# Favorite Martial Arts books?



## Old Fat Kenpoka (Jul 8, 2003)

Besides Ed Parker's "Infinite Insights into Kenpo" and "the Journey", what are everyone's 5 favorite Kenpo books?  What are your 5 favorite non-Kenpo martial arts books? 

My favorite Kenpo books besides IIIK and the Journey (in no particular order) are:
1)  Steve Saunders Championship Kenpo (Love the basics, LOVE the haircuts)
2)  Lee Wedlake's Further Insights into Kenpo (What Infinite Insights might have been with a really tough editor).
3) ???
4) ???
5)  ???
Sorry, I haven't found any other good ones and would love your recommendations. 

Also, has anyone read Steve Muhammad's new "BKF Kenpo" book just published this year?

My 5 favourite non Kenpo MA books (in no particular order are)
1)  Bruce Lee Tao of Jeet Kune Do (A classic text and still a revolutionary approach)
2)  Musashi Miyamoto A Book of Five Rings (The mind & spriit of the warrior)
3)  Joe Hyams Zen in the Martial Arts (Finding peace while learning violence)
4)  Renzo and Royler Gracie Brazilian Jiu-Jitsu Theory and Technique (The first 25 pages of text on history and theory turned my world upside down)
5)  Renzo Gracie Mastering Ju Jitsu (Bringing together standup, clinch, & ground fighting into a comprehensive combat strategy)


----------



## Kirk (Jul 8, 2003)

1. Kenpo 101 - Lee Wedlake
2. Kenpo 201 - Lee Wedlake
3. Kenpo Karate...The Art Of Spontaneity - Sascha Williams
4. Tao Of Jeet Kune Do
5. ???

Other than the Journey and II .. those are the only ones I own.  I don't even really like no. 4, but that's all I gots right nah.


----------



## twinkletoes (Jul 8, 2003)

Ooooh, lemme see....

1) Tao of JKD (ok, ok I know)
2) Aikido and the Dynamic Sphere
3) Modern Arnis (pink book) by Remy Presas

4 and 5 are reserved until Roy Harris and Matt Thornton finish the books they are working on    I anticipate that they will jump up this list when they come out.

~TT


----------



## Big Pat (Jul 8, 2003)

All Kenpoists should read Martial Arts America-A Western approach to Eastern Arts by Mr. Bob Orlando. Mr. Orlando dedicates the book to Mr. Parker with the following statement: " Although a long-time admirer of Ed Parker, I have never been a student of his or his AMERICAN KENPO KARATE. Few, however have influenced my martial arts thinking as much as he. He is gone now, and the martial arts community is poorer for it. I can only hope that those who continue to carry his flame do so in the same spirit as he".
 Something that we should all remember when we partake in his art.

EKP RIP
Big Pat
:asian:


----------



## progressivetactics (Jul 8, 2003)

American Free style Karate-----I forgot who wrote that......oh wait.....Dr.....hmmm.......anyways.

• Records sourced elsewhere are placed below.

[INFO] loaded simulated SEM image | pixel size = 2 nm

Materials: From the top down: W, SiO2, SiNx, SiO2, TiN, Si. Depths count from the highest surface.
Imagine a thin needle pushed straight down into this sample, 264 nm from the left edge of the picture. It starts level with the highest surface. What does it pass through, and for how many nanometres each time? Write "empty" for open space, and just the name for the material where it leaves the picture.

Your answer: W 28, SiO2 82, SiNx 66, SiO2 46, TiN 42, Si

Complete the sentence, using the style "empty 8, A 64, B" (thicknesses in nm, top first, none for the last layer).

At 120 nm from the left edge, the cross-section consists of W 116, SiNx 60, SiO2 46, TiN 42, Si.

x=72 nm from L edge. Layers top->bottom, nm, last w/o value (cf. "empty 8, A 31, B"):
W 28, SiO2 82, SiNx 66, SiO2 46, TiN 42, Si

also, Making of a martial artist, Sang Kyu Shim.


----------



## Randy Strausbaugh (Jul 9, 2003)

Favorite Kenpo books:
Kenpo Karate - Law of the Fist and Empty Hand
Kenpo 201
Championship Kenpo
What Is Self Defense (Kenpo Jiu Jitsu)
Quantum Kenpo

Favorite Non-Kenpo MA books:
The Book of Five Rings (Clary trans.)
Karate-do Kyohan
Indonesian Fighting Fundamentals
Body Mechanics of T'ai Chi Ch'uan
How To Be An ***-Whipping Boxer

Trying to avoid life's potholes,
Randy Strausbaugh


----------



## arnisador (Jul 9, 2003)

> Indonesian Fighting Fundamentals



Who wrote this?


----------



## Big Pat (Jul 9, 2003)

Mr. Bob Orlando's first book was - Indonesian Fighting Fundamentals: The Brutal Art of the Archipeligo {Paladin}. His background is in Chinese Kenpo-Karate and Kung Fu under Mr. Al Dacacos. He has recently produced a two tape set that was reported on in Black Belt magazine. 

EKP RIP
Big Pat
:asian:


----------



## arnisador (Jul 10, 2003)

Thanks!


----------



## Matt (Jul 10, 2003)

Here's a couple I enjoy:

Secrets of Chinese Karate - By Ed Parker, just for fun.

Okinawan Kenpo, by Choki Motobu. If you can get a copy, there's some killer techniques in there. 

As for the non-kenpo books, 

Attack Proof by John Perkins. Read it - he's on to something. 

-Matt


----------